This is profoundly and depressingly perverse and indicative not of a truly wealthy, technological and universalist-humanist, progressive society but an increasingly unsustainable, neo-feudal, rentier-parasitic society and economy in decline and devolving to collapse.
Of course, the rentier Power Elite top 0.01-0.1% have no illusions or doubts about this whatsoever, which is why they are busily accumulating everything of economic, financial, and political value, influence, and power before the inevitable post-Oil Age collapse occurs, ushering in the conditions for “Elysium” for the top 0.01-0.1%.
The simple answer is that the effectiveness of labor organizations, the so called trade-unions, has become less virile. There is a continuous battle between the managers of industry and the organizers of the labor that work for it. Today there have been considerable losses on the worker’s organization side.
The longer answer is that it is also affected by the lower demand for goods and the associated degree of unemployment. If a full employment situation existed the competition for labor would raise the wages to a level where the cost of production would be more equally met by the purchasing price of goods. This is by better paid workers and so there would continue to be more prosperity.
The monopolism of land and certain durable capital investments in buildings, machines, communications nets, etc., has the result of making goods more costly due to little competition for them. This means that the only kind of person to benefit basically are the land owners and the banks who support them. They are the ones whose control of the opportunities to work through land ownership (including unused speculative land, particularly in development areas) should be stopped by taxation of land values instead of our current taxation of the produce and the process of production.
TAX LAND NOT PEOPLE; TAX TAKINGS NOT MAKINGS!

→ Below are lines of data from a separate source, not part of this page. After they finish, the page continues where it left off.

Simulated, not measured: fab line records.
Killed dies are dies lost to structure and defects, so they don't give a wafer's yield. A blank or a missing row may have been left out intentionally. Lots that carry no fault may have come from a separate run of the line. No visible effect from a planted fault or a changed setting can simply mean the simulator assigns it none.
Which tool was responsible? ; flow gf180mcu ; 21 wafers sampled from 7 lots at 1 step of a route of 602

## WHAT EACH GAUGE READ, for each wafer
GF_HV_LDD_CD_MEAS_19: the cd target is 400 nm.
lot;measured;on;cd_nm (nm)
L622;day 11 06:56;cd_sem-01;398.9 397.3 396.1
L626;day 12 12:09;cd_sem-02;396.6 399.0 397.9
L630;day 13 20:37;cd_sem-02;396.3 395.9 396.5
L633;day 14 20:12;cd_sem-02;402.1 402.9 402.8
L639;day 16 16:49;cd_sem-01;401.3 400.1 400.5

The simple answer is that the effectiveness of labor organizations, the so called trade-unions, has become less virile. MacroCompassion
Because of automation and outsourcing financed with the (legally) stolen purchasing power of the workers (among others) via loans from the government-subsidized credit cartel for the sake of the so-called “credit-worthy” which typically includes employers – if they can show how they can reduce their labor costs.